Overdone metaphor
The days are perhaps past when a figure was deliberately chosen that could be worked out with line upon line of relentless detail, and the following well-known specimen is from Richardson: Tost to and fro by the high winds of passionate control, I behold the desired port, the single state, into which I would fain steer; but am kept off by the foaming billows of a brother’s and sister’s envy, and by the raging winds of a supposed invaded authority; while I see in Lovelace, the rocks on one hand, and in Solmes, the sands on the other; and tremble, lest I should split upon the former or strike upon the latter.
The present fashion is rather to develop a m only by way of burlesque. All that need be asked of those who tend to this form of satire is to remember that, while some
metaphors do seem to deserve such treatment, the number of times that the same joke can safely be made, even with variations, is limited. The limit has surely been exceeded,
for instance, with ‘the long arm of coincidence’; what proportion may this triplet of quotations bear to the number of times the thing has been done?--The long arm of
coincidence throws the Slifers into Mercedes’s Cornish garden a little too heavily. / The author does not strain the muscles of coincidence’s arm to bring them into relation. / Then the long arm of coincidence rolled up its sleeves and set to work with a rapidity and vigour which defy description.

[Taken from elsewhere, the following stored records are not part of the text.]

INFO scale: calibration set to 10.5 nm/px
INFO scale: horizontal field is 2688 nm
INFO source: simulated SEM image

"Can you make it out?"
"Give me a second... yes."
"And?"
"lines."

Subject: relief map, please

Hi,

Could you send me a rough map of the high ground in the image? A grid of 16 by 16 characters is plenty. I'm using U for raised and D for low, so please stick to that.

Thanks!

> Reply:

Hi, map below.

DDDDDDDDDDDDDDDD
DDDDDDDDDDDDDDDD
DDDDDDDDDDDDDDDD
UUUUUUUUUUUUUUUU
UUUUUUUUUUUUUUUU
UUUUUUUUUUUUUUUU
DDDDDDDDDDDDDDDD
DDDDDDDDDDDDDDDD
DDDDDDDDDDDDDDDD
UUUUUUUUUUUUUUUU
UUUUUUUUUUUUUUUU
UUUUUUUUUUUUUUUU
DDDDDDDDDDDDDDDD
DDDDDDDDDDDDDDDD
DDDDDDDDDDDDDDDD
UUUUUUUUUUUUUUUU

Modern overdoing, apart from burlesque, is chiefly accidental, and results not from too much care, but from too little: The most irreconcilable of Irish landlords are beginning to recognize that we are on the eve of the dawn of a new day in Ireland. On the eve of is a dead metaphor. for about to experience, and to
complete it with the dawn of a day is as bad as to say It cost one pound sterling, ten, for one pound ten.